There are a number of appealing aspects of the paper—the description of families’ choice process was clear, the empirical analysis was well-done, the results provide useful information—but I was not clear on the primary contribution of the paper. Was it intended as a reconceptualization of the process by which families choose schools? A new method for modeling families’ processes for choosing schools? Identifying the factors important to families when selecting schools? Providing insight into the relative influences of choice versus structure in shaping segregation levels? The paper does all of this to some degree and, because it does so many things, this masks the intended contribution(s) of the paper. Where and how does this paper advance our knowledge?
Clarifying the intended contribution of the paper will likely help rectify the fact that the paper does not always engage with relevant literature as deeply as it should. For example, there is a large literature that uses unified enrollment data to provide on families’ school choice process. Denice and Gross have a 2016 paper in Sociology of Education that uses data from Denver. Jon Valant, Jane Lincove, and Josh Cowen have at least one paper in Economics of Education Review that uses data from the OneApp System in New Orleans to model families’ schooling preferences. And similar work has been done in New York and Chicago as well. All of this is relevant to the discussion of families’ schooling preferences and the factors the authors identify as important almost perfectly mirror the conclusions of prior work. There is also a significant literature that uses school/district characteristics to predict transfer flows under interdistrict open enrollment programs. Welsch, Statz, and Skidmore have a 2010 paper in Economics of Education Review and there is also a 2011 paper in Educational Evaluation and Policy Analysis that models transfer flows in Minnesota and Colorado. All of this work is at least tangentially relevant to what the authors are doing. However, the degree to which these literature are ultimately relevant depend upon what the authors intend as the primary contribution of the paper.
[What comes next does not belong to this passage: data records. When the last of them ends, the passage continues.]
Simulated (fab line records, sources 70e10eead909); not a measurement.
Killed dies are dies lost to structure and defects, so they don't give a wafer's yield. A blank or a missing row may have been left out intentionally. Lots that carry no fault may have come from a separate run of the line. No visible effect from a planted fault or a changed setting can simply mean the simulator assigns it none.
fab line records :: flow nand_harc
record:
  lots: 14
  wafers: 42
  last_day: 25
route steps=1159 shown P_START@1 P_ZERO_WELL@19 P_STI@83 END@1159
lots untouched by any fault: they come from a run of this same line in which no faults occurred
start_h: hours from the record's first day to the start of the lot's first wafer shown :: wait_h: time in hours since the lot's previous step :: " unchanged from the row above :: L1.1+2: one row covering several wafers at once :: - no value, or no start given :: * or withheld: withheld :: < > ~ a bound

How should the reader think about the fact that this analysis was done using only two districts? I recognize that the authors address the issue of generalizability in the concluding section of the paper, but I found it a bit unsatisfying. In particular, I wonder the extent to which Baltimore City schools are relevant to the educational considerations of Baltimore County families. For these families, it seems likely that schools in other suburban counties are more likely schooling destinations than Baltimore City schools. How might restricting the data to the set of County families who consider City schools a plausible transfer option ultimately shape the results? Ideally, this sort of analysis would be done with all districts within a given metro area. Limiting the data to transfers within these two districts prevents the schooling preferences of Baltimore County families who do not consider City schools a plausible option from informing the parameter estimates. In sum, the authors should discuss how the use of transfers among only two districts might shape substantive conclusions.
Minor Comments
Page 13, last full paragraph- The final two sentences in the paragraph are not clear.
It would be helpful to clarify whether students in Baltimore County can transfer to charter schools in Baltimore City.
Page 20, Last full paragraph- The text states that there are 27,730 potential school pairs. But then a couple sentences later it says that more than 40,000 pairs of schools never fall in the same subset. How can there be more pairs of schools never falling into the same subset than there are potential school pairs?